In credits issued subject to UCP 500, some issuing banks started to stipulate a condition that "the issuing bank has the right to seek the applicant's waiver and release the documents to the applicant after providing a notice of refusal [if any] without prior permission from the presenter" or similar, effectively modifying the status of the documents when subject to a notice of refusal. Although an issuing bank was empowered by article 1 of UCP 500 to modify or exclude any article or sub-article of UCP, the beneficiary still had the option to decide whether it was ready to export goods under a credit stipulating the above conditions or to seek an amendment. Hence, under UCP 500, there was an option for the beneficiary to play its role with regard to the above stipulated condition in a particular letter of credit transaction.
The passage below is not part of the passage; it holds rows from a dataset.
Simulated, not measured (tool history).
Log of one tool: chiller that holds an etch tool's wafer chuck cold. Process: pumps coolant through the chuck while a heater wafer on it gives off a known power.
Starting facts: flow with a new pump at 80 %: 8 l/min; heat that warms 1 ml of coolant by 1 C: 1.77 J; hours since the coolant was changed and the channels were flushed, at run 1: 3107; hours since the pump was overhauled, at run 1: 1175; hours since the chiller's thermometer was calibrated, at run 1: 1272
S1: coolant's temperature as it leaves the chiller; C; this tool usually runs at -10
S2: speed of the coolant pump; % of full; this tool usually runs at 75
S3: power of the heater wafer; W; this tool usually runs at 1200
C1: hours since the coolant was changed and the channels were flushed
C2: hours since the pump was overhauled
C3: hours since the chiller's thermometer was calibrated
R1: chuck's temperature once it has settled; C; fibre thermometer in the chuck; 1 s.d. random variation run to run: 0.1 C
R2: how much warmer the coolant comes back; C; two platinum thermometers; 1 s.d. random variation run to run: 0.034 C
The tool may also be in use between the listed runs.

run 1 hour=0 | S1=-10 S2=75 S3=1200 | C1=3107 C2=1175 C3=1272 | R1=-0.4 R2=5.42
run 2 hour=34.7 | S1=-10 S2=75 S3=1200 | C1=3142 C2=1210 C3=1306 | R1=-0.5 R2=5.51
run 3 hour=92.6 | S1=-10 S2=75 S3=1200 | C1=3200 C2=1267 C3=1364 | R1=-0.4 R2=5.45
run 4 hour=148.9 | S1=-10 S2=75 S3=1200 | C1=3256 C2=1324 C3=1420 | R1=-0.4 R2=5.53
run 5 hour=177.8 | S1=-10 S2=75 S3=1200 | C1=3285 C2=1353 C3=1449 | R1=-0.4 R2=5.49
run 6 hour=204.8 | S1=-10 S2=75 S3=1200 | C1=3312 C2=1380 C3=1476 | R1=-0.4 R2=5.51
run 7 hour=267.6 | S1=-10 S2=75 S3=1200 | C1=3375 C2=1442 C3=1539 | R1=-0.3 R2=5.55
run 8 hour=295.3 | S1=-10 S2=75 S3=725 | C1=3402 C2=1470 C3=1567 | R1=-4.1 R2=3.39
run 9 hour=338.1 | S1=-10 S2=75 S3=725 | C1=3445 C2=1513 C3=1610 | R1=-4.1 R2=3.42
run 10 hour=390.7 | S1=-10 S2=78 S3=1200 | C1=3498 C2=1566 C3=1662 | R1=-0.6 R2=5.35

Sub-article 16 (c) (iii) (b), as an acknowledgement of the standard practice exercised by issuing banks during the lifetime of UCP 500, states that: "the issuing bank is holding the documents until it receives a waiver from the applicant and agrees to accept it, or receives further instructions from the presenter prior to agreeing to accept a waiver".

As we are all aware, after the issuance of notice of refusal by the issuing bank, the presenter (either the nominated bank or the beneficiary) is the owner of the document. Therefore, in order to maintain the principle of irrevocability, the issuing bank should seek the owner's instruction before releasing the documents to the applicant.

However, under UCP 600, if the presenter [nominated bank or beneficiary] forwards the document without stipulating any disposal instruction for a discrepant document and the presentation is found to be discrepant at the issuing bank's counter, the issuing bank is empowered to seek the applicant's waiver and effectively release the documents to the applicant after duly accepting the waiver, unless the issuing bank has received any prior contrary instruction from the presenter as per sub article 16 (c) (iii) (b). This means that after the issuing bank's above-mentioned refusal notice, the presenter's (either the nominated bank's or the beneficiary's) freedom to use its shipping documents is no longer available. Therefore, my view is that the status of the documents mentioned in sub-article 16 (c) (iii) (b) of UCP 600, for the sake of international standard practice, is contrary to the principle of the irrevocability of a credit and ignores the right of the presenter.

In connection with the above, it is worth mentioning that when the issuing bank provides a discrepancy notice by utilizing the option set forth in sub-article 16 (c) (iii) (b), the choice of seeking an alternative buyer is no longer in the beneficiary's hands, although the beneficiary is the owner of the document. The beneficiary has to rely on the issuing bank, i.e., on whether the issuing bank has released the document to the applicant before the beneficiary has sent its instruction.

Nominated banks

Of late, some nominated banks have started to incorporate a statement in their forwarding schedules "to hold the document if issuing bank has observed any discrepancy". The intention of these nominated banks is to prevent the issuing bank from utilizing the option of sub-article 16 (c) (iii) (b) while the issuing bank decides whether to provide a discrepancy notice to the nominated bank. This is so the nominated bank can retain control of the document.

Concerning sub-article 16 (c) (iii) (b), it is interesting to note that the same bank may play two different roles when it acts as an issuing bank and as a nominated bank:

- As an issuing bank, it will tend to utilize sub-article 16 (c) (iii) (b) so that it can seek the applicant's waiver and release the document after receiving an acceptable waiver from the applicant prior to receiving any contrary instruction from the presenter.

- As a nominated bank, it will tend to maintain control of the document.

Conclusion

In my view, the option provided in sub-article 16 (c) (iii) (b) concerning the status of document subject to a discrepancy notice is not only an acknowledgement of standard banking practice, it also sacrifices the presenter's irrevocable rights.